CSS font-rendering Property - Web Fonts Performance - Responsive Web Design, Part 2 (2015)

Responsive Web Design, Part 2 (2015)

Web Fonts Performance

CSS font-rendering Property

Browser vendors are currently trying to standardize and control font loading behavior with a new CSS property. The font-rendering property9, if accepted as a standard and implemented by the browser, will let you customize the font loading and rendering behavior.

The proposal describes three parameters that can be combined to implement any font loading approach. Font loading is said to be “blocking” if it blocks the page from rendering. If a font is replaced with another font, this is called a “swap.” An example of swapping is when a fallback font is replaced by a web font. Finally, a web font can be said to be “optional”: the font will be shown immediately if it is available; if not, the fallback font is shown indefinitely.
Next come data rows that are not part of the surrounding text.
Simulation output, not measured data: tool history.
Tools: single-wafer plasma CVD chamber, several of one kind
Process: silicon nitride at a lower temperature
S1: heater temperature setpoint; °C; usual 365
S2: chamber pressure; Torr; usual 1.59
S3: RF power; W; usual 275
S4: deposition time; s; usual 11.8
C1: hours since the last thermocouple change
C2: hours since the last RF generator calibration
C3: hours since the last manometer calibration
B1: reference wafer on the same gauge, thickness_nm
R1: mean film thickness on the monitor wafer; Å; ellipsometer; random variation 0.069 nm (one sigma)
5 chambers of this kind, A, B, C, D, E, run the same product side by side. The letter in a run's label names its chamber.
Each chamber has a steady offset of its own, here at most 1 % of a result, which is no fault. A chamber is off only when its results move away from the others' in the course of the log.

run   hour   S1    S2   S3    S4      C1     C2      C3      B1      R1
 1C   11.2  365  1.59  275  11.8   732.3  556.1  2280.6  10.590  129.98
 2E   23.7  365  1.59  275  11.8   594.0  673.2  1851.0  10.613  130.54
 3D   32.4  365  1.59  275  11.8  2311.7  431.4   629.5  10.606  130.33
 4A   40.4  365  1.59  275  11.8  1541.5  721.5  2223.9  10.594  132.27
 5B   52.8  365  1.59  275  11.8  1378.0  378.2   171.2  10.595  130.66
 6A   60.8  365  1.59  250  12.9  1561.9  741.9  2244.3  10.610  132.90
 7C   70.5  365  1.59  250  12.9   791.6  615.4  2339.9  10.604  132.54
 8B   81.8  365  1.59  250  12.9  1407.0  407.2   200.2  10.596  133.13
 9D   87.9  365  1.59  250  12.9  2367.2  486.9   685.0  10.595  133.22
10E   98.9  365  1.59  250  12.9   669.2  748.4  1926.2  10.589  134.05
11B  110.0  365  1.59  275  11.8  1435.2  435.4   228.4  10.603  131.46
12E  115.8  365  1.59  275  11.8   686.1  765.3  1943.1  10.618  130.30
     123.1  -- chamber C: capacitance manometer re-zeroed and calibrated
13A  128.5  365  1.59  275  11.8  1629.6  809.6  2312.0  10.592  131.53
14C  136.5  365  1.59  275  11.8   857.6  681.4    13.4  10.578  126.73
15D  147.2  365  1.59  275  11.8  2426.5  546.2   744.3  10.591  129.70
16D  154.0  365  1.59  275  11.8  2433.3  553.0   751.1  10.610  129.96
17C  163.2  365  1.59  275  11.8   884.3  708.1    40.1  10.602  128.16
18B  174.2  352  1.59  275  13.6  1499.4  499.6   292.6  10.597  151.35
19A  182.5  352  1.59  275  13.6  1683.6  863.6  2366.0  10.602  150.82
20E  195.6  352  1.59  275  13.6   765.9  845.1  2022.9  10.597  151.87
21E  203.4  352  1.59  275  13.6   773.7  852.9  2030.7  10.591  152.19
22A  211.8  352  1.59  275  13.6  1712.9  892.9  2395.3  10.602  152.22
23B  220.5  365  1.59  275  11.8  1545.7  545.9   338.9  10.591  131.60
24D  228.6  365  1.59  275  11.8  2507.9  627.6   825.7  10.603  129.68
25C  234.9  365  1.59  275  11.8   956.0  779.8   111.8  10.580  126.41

The font-rendering property accepts the same three parameters:

•block: block the rendering of the text while the font is loading, with an optional timeout;

•swap: use a fallback font and render the font if it becomes available, with an optional timeout;

•optional: show the font if it is available (for example, if it is cached) and otherwise the fallback font. Do not rerender the page, even if the web font becomes available.

The proposed font-rendering property is intended to be used as part of a @font-face rule.

@font-face {

font-family: My Font;

src: url(myfont.woff);

font-rendering: block;

}

It is also possible to customize the default behavior of both block and swap by specifying a timeout value in seconds. By combining block, swap and optional you can create any desired custom font rendering scheme.

@font-face {

font-family: My Font;

src: url(myfont.woff);

font-rendering: block 5s swap 3s;

}

This will block the rendering of the page for five seconds. If the web font loads within those five seconds it is used immediately. If it fails to load within five seconds, the fallback font is used instead. There is also a three-second grace period where the web font can still load and be swapped in. If the web font loads after the combined timeout of eight seconds (5s + 3s) it will not be swapped in and the fallback font will continue to be used. However, if the font loads after these eight seconds, it will be stored in the browser cache and used on the next request.

The font-rendering property lets you simulate the FOUT with a value of block 0s swap infinite, and the FOIT with a three-second timeout with block 3s swap infinite.

/* FOUT using the font-rendering property */

@font-face {

font-family: My Font;

src: url(myfont.woff);

font-rendering: block 0s swap infinite;

}

/* FOIT using the font-rendering property */

@font-face {

font-family: My Other Font;

src: url(myotherfont.woff);

font-rendering: block 3s swap infinite;

}

Unfortunately, at the time of writing, the property has not yet been implemented by any browser (nor accepted as a standard, and is likely to udnergo significant changes. In fact, at the time of this writing, browser vendors are considering renaming the properties and dropping support for configurable timeouts). Once the font-rendering property or something like it has been adopted, it will be a great way to control font loading and rendering without using JavaScript. Until then we need to rely on the CSS Font Loading API.